Bono has never been one-sided in his contempt for terror... whatever flag it flies
U2 have always been even-handed when it comes to criticising atrocities, insists Ivan Little
The sometimes pompous and overbearing Bono can be accused of many things but the U2 singer has been anything but one-sided in his condemnation of the perpetrators of violence here - no matter which side they're on.
Yet Belfast's former Lord Mayor Jim Rodgers has still sounded a dire warning of what might happen at the SSE Arena next month if U2 sing their new song Raised by Wolves complete with emotive pictorial backdrops about the UVF's Dublin/Monaghan bombings which claimed 33 lives in 1974.
The veteran Ulster Unionist politician who says he's a fan of the band has called on them to review their decision to play the song whose inclusion at the Belfast gig he says would be insensitive to the feelings of victims of Republican violence.
But could U2's cry for justice for the victims of Ireland's bloodiest carnage - most of it in U2's hometown - really spark a riot in Belfast as Jim Rodgers suggest? I doubt it.
Cllr Rodgers says the Belfast set list should be more balanced but where is he advocating that Bono draws the line? It's not as if the man hasn't spoken out and sung out about IRA atrocities in the past.
Who knows? Maybe the contentious song, its visuals and its audio might be dropped for Belfast but U2 aren't known for running away from controversy.
When they played a gig at the King's Hall in Belfast in June 1987 there were predictions that all hell would break loose if they included their song Sunday Bloody Sunday about Derry's darkest day in their repertoire. Three years earlier in Maysfield Leisure Centre Bono had said he would never sing the song again if the audience didn't like it but the response was positive though the singer continued to introduce it with the words "This is not a rebel song"

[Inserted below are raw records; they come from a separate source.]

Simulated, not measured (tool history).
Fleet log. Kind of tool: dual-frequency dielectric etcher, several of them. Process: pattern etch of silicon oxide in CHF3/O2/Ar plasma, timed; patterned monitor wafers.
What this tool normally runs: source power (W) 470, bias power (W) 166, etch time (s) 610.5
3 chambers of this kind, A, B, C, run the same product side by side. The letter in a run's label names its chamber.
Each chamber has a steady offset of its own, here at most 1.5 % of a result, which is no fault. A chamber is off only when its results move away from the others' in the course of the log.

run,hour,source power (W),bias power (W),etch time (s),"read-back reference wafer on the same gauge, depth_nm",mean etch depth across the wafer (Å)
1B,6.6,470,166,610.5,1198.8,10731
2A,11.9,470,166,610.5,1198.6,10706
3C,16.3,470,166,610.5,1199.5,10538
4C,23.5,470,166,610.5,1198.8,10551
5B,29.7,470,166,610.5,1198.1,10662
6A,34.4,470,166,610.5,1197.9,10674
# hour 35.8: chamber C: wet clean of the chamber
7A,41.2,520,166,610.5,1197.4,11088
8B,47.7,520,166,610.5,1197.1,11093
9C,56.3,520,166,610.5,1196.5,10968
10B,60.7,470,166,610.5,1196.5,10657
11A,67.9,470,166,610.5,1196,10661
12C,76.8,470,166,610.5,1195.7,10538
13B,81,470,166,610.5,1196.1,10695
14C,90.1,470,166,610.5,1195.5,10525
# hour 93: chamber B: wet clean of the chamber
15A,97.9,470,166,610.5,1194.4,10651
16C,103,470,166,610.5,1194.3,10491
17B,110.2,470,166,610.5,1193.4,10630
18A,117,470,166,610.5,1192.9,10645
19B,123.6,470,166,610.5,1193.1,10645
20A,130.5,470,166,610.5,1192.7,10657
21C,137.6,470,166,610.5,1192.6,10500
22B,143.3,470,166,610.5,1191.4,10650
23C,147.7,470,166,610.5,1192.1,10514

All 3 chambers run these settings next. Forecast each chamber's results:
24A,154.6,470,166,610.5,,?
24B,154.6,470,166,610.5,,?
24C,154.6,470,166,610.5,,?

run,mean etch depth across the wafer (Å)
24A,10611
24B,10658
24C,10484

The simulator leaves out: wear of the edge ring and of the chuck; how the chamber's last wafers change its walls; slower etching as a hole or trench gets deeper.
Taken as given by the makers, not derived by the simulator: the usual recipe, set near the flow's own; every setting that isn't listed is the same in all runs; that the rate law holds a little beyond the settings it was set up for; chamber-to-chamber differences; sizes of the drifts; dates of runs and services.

However in 1987 the smart money was still on U2 not playing the song amid the tensions that prevailed in Belfast at the time.
I interviewed Bono at Belfast International Airport just hours before the concert and he wasn't giving anything away about the set list. The only surprise in store he said would be whether or not the band could stay in tune.
As it turned out Sunday Bloody Sunday was the seventh song they sang. And there wasn't a murmur of discontent from the 6,000 fans.
Ironically just five months after the Belfast gig the IRA earned Bono's venomous wrath after they killed 11 people in the Poppy Day bombing in Enniskillen.
U2 were performing in Denver, Colorado later that same day and during Sunday Bloody Sunday, Bono condemned the atrocity, shouting 'f*** the revolution' in a speech in the middle of the song. He also denounced armchair Republicans among Irish Americans and said most people in Ireland didn't support the IRA.
"Where's the glory of bombing in bombing a Remembrance Day parade of old age pensioners, their medals taken out and polished up for the day. Where's the glory in that? To leave them dying or crippled for life or dead under the rubble of the revolution that the majority of people in my country don't want." he added "No more"
Bono could scarcely have made his feelings clearer and he backed his words with actions when U2 played a gig for a specially invited audience of young voters at the Waterfront Hall on the eve of the referendum on the Good Friday agreement in May 1998
It was only a matter of months of course before the Omagh bomb killed 29 people and Bono said on a TV tribute to the victims: "The only grain of hope that you can possibly glean from this terror is that this has to be the end of it."
Bono later wrote a song called Peace on Earth which featured the names of some of the Omagh victims including that of Ann McCombe whose husband Stanley said he was honoured that she'd been mentioned and added that millions of people around the world would understand the message.